Salute Juan Cole, not Ken Pollack or Fred Kagan
Amid the disastrous manner in which most of the American media aquitted itself in enabling the Iraq war, and then for months after exulting in its “successful” execution until the insurgency took hold, there were a number of honorable exceptions. And Tom Engelhardt, whose web site TomDispatch remains an honorable exception in a media world that has long abandoned deep, critical thought, offers this great list as part of the intro to Greg Mitchell’s critical examination of Iraq war coverage. I was meaning to do something like this myself, but I’ll rely on Tom!
He begins by noting the New York Times’ pathetic attempt to assess the war last Sunday:
Just imagine: You run a flagship national newspaper, the New York Times. It’s the fifth anniversary of President Bush’s catastrophic invasion of Iraq. Your own record of reportage in the period leading up to the invasion was not exactly sterling. So, for a change of pace, you decide to turn most of your double op-ed page in your Sunday “Week in Review” over to people who can look back thoughtfully on the misapprehensions of that moment.
But who? Now, that’s a tough one. You want “nine experts on military and foreign affairs” who can consider “the one aspect of the war that most surprised them or that they wished they had considered in the prewar debate.” Hmm, sounds like an interesting idea. Of course, one option would be to gather together an involved crew who, even before the invasion began, saw in one way or another that problems, possibly disaster, lay ahead. That would be a logical thought?
?But it wouldn’t be the Times, which this past Sunday chose to ask a rogue’s gallery of “experts” who led (or cheerled) us deep into the war and occupation what surprised them most. Leading off those pages were Richard Perle, nicknamed “the Prince of Darkness,” L. Paul Bremer III, the former American viceroy of Baghdad, who so brilliantly disbanded the Iraqi Army and much of the country as well, not to speak of invasion and occupation cheerleaders Frederick Kagan, Danielle Pletka, and Kenneth M. Pollack. With the exception of Pollack, all of them unsurprisingly pointed the finger elsewhere or claimed they were really on the mark all along.
So, just in case the Times has a sudden, bizarre urge on some future anniversary to ask a cast of characters who didn’t drive us into the nearest ditch to look back, it seems worthwhile to start on a list of suggestions for its editors.

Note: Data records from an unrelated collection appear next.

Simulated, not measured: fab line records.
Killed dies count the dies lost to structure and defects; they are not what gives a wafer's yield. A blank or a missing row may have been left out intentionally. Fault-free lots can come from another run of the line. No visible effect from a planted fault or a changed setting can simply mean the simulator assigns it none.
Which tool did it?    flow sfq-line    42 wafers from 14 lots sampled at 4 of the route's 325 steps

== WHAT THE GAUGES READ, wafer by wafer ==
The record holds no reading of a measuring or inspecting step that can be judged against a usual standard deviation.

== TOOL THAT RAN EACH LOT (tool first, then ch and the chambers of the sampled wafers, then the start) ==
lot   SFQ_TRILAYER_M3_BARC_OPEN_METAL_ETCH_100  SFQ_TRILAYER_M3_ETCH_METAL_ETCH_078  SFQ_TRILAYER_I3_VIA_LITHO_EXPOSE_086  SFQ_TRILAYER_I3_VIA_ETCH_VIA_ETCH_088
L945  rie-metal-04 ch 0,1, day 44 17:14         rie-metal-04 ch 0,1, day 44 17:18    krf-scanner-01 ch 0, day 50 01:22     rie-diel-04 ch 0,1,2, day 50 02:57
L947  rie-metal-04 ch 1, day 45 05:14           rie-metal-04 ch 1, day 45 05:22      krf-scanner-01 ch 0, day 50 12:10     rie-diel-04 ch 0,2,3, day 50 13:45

He salutes Mitchell’s own efforts at Editor and Publisher, then adds the following list:
My list would be long indeed, but it would certainly include: the Knight Ridder (now McClatchy) reporters Warren Stroebel and Jonathan Landy in Washington, as well as Tom Lasseter, Hannah Allam, and others in Iraq who never had a flagship paper to show off their work, but generally did far better reporting than the flagship papers; Seymour Hersh, who simply picked up where he left off in the Vietnam era (though this time for the New Yorker); Riverbend, the young Baghdad blogger who gave us a more vivid view of the occupation than any you could ordinarily find in the mainstream media (and who has not been heard from since she arrived in Syria as a refugee in October 2007); Jim Lobe who covered the neocons like a blanket for Inter Press Service; independents Nir Rosen and Dahr Jamail, as well as Patrick Cockburn of the British Independent, who has been perhaps the most courageous (or foolhardy) Western reporter in Iraq, invariably bringing back news that others didn’t have; the New York Review of Books, which stepped into some of the empty print space where the mainstream media should have been (with writers like Mark Danner and Michael Massing) and was the first to put into print in this country the Downing Street Memo, in itself a striking measure of mainstream failure; and Juan Cole, whose Informed Comment website was so on the mark on Iraq that reporters locked inside the Green Zone in Baghdad read it just to keep informed.
Amen to that. But as Bill Moyers noted a while back, having been wrong about Iraq has hardly been a handicap for the career of most of the “pundits” preferred by the mainstream media. Frankly, looking at the career trajectories of the likes of Bill Kristol, Max Boot, Charles Krauthammer, Peter Beinart and George Packer, I’d say that, if anything, having been wrong about Iraq appears to be something of a job-requirement in the mainstream punditocracy.
Permit me to add Nazareth based British author Jonathan Cook . His latest book ‘Israel and the Clash of Civilizations: Iraq, Iran and the Plan to Remake the Middle East’, published by Pluto Press in January 2008 presents a convincing argument on the “creative destruction” aspect of the current conflict in Iraq and broader aims for the Middle East. Along with Anatol Leiven he has be invaluable on connecting the dots.
I would like to this list too Ramzy Baroud and Sami Moubayed
It’s amazing that I’m trying to think of a pre-2003 antiwar voice at the big media outlets, and the only name coming to me is Seymour Hersh. One guy!
Slate may or may not have done something very similar to what the Times did. Oops. But at least that was done on the assumption that the war has gone wrong and it’s time to apologize for your errors. (Except for Christopher Hitchens; he of course maintained that he’s been right all along.)
I would suggest two other names to the honour role. William Pfaff of the International Herald Tribune and Immanuel Wallerstein of Yale both foresaw accurately the Iraq debacle. The latter’s April 1, 2002 commentary, ‘Iraq: how great powers bring themselves down’, was especially prescient. Note the publication date April 2002 (not 2003).
I would include James Carroll of the Boston Globe on any short list of prescient pre-Iraq-invasion critics. He called Deputy Dubya’s Debacle lost about one minute after the epic epithet “Crusade” escaped from between Boy Blunder’s lying, moving lips.